Wednesday, October 13, 1999 Published at 16:22 GMT 17:22 UK
EU set to spread east
New members could be accepted in 2003
The European Commission has proposed doubling to 12 the number of countries holding formal talks on joining the European Union.
The EU opened talks with Poland, the Czech Republic, Hungary, Slovenia, Estonia and Cyprus in March 1998.
The Commission has also proposed giving candidate status to Turkey, although no negotiations will be started.
Ankara's human rights record has so far kept Turkey outside the enlargement process but improved relations with Greece - following co-operation over two recent earthquakes - have helped the Turkish cause.
Commission President Roman Prodi said that for the first time since the fall of the Roman Empire there was an opportunity to unite Europe - not by force but on the basis of shared ideals and common rules.
It is believed the Commission's policy change on EU enlargement was prompted by the Kosovo crisis, which highlighted the strategic benefit of including the countries of Eastern Europe.
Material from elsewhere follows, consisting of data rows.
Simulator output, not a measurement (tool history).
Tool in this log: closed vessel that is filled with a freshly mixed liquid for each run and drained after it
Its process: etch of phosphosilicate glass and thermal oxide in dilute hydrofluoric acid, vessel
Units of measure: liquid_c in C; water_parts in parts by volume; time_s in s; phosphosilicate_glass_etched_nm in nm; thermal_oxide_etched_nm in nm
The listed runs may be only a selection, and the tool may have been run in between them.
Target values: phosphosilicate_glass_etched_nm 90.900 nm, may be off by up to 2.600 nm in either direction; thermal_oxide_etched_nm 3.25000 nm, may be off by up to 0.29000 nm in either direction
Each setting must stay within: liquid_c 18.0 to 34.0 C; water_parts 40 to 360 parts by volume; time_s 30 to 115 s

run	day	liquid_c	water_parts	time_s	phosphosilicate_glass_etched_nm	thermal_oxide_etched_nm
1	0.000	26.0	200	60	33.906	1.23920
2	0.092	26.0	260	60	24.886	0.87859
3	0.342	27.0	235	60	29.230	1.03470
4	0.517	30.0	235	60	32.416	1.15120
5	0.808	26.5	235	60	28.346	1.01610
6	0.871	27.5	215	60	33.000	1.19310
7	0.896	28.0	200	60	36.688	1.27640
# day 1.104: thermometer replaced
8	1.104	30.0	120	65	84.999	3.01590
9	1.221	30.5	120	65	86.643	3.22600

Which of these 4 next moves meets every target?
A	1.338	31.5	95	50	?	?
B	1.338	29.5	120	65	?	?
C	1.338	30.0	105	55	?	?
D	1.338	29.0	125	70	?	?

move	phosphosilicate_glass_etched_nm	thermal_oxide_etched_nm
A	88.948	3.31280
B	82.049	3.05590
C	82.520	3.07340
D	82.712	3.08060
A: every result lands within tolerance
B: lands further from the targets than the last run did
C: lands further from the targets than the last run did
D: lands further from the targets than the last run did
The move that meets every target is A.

Wednesday's announcement will pave the way for EU leaders to abolish the distinction between first and second tier candidates, at a summit in Helsinki in December.
The Commission says Romania will not become a candidate until it improves its record on caring for orphans and speeds up its economic recovery.
Bulgaria will also have to show it has made economic progress and give a firm date for the closure of a nuclear power plant in Kozloduy.
Talks with the six new candidates should start next year. New members could be accepted as early as the year 2003.